## Wednesday, January 14, 2009

### The Abstraction of Number

As my department was looking over the new state learning results, I came across an interesting sentence:
"It is expected that when working with measurements students... understand that a number without a unit is not a measurement, and that an appropriate unit must always be attached to a number to provide a measurement." (From Maine Learning Results 2007 Mathematics Grades 9-Diploma, Standard B)
I immediately wondered why is this so important that it needs to be listed in concepts that high schoolers should grasp? Yes, many students forget to write units at the end of answers, but how does the proper usage of units show more sophisticated thinking?

These questions brought me back to why man first started using numbers. Our first evidence of counting comes from the Ishango Bone, found in the Congo dating back to 20,000 B.C.E. When man first started using numbers, they represented a one-to-one correspondence to elements in a set of physical objects. In fact, even as we began to use negative numbers and fractions, they still had meaning in the physical world, such as the area of land owned or how many bags of grain were owed in a business transaction.

Eventually, the study of numbers and patterns became a pursuit of its own that lost its connection to the real world. A number, such as 3, could be thought of without associating an image of three goats or a length of three cubits. The number existed on its own, holding its own special properties such as being odd and prime and that adding 1 to 3 made 4. The change from having numbers exist only with units to an abstract thought of its own took mankind thousands of years to develop.
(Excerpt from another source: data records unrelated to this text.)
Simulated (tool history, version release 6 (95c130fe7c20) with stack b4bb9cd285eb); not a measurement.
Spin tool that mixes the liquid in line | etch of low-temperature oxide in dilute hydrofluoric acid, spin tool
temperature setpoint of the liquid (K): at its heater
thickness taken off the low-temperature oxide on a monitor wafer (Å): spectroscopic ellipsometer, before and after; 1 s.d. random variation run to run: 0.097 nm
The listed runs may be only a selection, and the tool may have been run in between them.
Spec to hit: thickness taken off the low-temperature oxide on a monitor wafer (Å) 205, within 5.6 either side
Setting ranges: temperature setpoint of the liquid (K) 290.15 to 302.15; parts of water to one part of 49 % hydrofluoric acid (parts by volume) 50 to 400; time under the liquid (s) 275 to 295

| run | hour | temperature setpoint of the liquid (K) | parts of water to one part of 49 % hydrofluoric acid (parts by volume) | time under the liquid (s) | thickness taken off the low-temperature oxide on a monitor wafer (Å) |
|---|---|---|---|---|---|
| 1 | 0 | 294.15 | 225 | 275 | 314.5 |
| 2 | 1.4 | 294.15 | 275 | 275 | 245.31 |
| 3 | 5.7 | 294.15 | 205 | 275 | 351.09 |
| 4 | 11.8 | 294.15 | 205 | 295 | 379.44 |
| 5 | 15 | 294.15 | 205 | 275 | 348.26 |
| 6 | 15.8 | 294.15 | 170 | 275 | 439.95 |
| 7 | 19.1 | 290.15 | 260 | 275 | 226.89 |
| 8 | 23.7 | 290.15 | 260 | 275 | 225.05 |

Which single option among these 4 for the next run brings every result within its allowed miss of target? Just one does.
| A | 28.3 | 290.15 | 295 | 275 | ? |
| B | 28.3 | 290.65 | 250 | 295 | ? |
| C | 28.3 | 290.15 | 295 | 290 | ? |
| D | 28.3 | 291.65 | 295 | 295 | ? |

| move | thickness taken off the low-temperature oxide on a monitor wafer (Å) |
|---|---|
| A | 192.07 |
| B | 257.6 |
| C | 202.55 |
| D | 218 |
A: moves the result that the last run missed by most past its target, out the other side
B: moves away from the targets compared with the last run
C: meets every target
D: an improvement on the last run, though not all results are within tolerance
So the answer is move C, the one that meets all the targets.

Considering how long it took our species to make this leap, it is a major leap for a child to make and realize in their understanding of mathematics. How many high school students still use their fingers to add and subtract? They do not have an abstract idea of number and still see numbers as representing how many objects belong to a set. Their understanding of mathematics is prohibited by their inability to abstract numbers without units. It is obvious why these same students flounder in algebra, an abstraction of the abstract idea of number.

My question now is not why this is important for high schoolers, but why is this standard not included earlier? A further question is how do we foster this deeper understanding of numbers with students that have gotten this far without the abstraction?